Segmentation and classification are analytic techniques that help firms compare and group customers who share common characteristics (i.e., segmentation variables) into homogeneous segments and identify ways to target particular segments of customers in a market based on external variables (i.e., discriminant variables).
Segmentation refers to the process of classifying customers into homogenous groups (segments), such that each group of customers shares enough characteristics in common to make it viable for the firm to design specific offerings or products for it. This application identifies customer segments using needs-based variables called basis variables.
To download the Enginius tutorial in pdf format: (1) Follow the link below. It will open an example data set, then (2) Click on the link in the upper-left corner of the screen.
Segmentation variables measure those factors that are central in determining the similarity between two respondents. Those variables serve as the basis for segmentation and are often called basis variables. They might include customer’s needs, wants, expectations, or preferences.
Discriminant variables, also called descriptors, are variables that can describe the segments formed based on the segmentation variables. These include demographic variables, such as educational level, gender, income, media consumption, and the like. In a good segmentation, knowledge of the descriptor or discriminant variables can predict the respondents segment (as calculated from the basis variables).
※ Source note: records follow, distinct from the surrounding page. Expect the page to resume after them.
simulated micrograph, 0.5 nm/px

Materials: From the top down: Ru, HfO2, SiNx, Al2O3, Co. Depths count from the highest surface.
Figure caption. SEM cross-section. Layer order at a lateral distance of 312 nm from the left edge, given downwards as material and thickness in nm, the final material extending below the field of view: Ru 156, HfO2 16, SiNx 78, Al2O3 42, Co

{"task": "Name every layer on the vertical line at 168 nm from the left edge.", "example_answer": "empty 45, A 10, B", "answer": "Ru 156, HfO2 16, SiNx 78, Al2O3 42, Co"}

It is usually good to start with hierarchical clustering (which builds up or breaks down the data, row by row), at least to determine the appropriate number of clusters for K-Means, which partitions the data but requires both a starting group center (centroid) and a number of clusters to get started.
The dendrogram or elbow chart from the software output generally shows where there is no longer much to be gained in separating the data more finely. But the purpose of the segmentation will often dictate the appropriate number of clusters. So, think about building a business case for the number of clusters: (1) what do the data tell us and (2) how can we implement the segmentation? (If the purpose of the segmentation is to allocate all customers to, say, 3 sales reps, then there should be 3 segments)
Those in green are statistically significantly (at 95%) above the remaining population mean; those in red are statistically significantly (at 95%) below the remaining population mean.
The discrimination analysis tells how well descriptive data (generally available for all customers and prospects) will predict segment membership. The confusion matrix shows actual versus predicted segment membership from the discrimination. If all segments are roughly the same size, then there is one chance in n (n= number of segments) for correct classification, if there is no information in the descriptor data; that is, if the classification is done at random So, for a 4 segment solution, a good discrimination should do far better than 1/4 or 25% correct classification. In addition, high values on the diagonal of the confusion matrix indicate good classification.